For most present-day Americans, this awful, shameful past does not count, probably does not even exist, forgotten or never told. My explorations in the history of my new country horrify and shame me. As much as I love America, our murderous, barbaric past represents a struggle to live with, a profound calamity that makes the being an American a mentally complicated task.
Germany has made of its life after 1945 a continous, painful and tortuous process of never-ending pardon, reflection and guilt over the Nazi era. Nothing seems exempt in Germany of being analyzed in the context of a post-Holocaust country, and the society appears to live in constant struggle with such a burdensome, shameful past. America has done none of that and only now seems to timidly present (in form of books and films, never officially) some of the harrowing events that shaped our criminal history.

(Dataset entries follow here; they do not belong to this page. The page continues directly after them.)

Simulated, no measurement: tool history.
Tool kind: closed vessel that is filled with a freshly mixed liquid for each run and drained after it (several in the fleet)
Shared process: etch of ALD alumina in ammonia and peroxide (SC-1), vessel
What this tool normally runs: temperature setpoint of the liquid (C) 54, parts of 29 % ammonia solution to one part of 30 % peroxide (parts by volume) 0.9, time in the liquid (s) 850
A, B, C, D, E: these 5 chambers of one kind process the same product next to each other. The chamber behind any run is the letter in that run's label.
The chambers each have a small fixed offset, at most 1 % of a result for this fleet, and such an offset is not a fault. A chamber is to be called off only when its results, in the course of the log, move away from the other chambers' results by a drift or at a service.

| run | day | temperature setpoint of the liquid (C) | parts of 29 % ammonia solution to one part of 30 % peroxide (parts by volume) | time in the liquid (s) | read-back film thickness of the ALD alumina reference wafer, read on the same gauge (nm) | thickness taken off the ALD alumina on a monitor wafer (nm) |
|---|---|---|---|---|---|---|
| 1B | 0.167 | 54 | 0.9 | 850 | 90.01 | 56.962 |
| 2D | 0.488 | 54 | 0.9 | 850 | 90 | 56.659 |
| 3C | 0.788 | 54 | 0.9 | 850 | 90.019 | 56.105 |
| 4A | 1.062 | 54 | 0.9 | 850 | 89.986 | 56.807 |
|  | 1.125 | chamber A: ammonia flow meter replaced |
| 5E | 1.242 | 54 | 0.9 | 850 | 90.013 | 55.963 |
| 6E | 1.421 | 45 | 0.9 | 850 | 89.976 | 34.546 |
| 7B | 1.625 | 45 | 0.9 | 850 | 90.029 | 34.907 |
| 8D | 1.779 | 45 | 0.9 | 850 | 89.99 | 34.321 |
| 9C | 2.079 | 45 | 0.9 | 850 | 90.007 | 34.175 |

The Black Holocaust has not yet achieved the deserved status of a state-sponsored race murder mourned and observed nation-wide; it's time for scholars, historians and politicians to start acting German-style, and beyond the Civil Rights' monuments: live with the pain, remember the shame, ask for forgiveness, repair the victims, institutionalize the nation's regrets for our savage actions against fellow Americans in the past.
Slavery, riots, lynchings, torture, assassination, hate, massacre of innocents: against silence and oblivion, history and truth must be spoken out and remembered in the present, and the future to come. For I love America.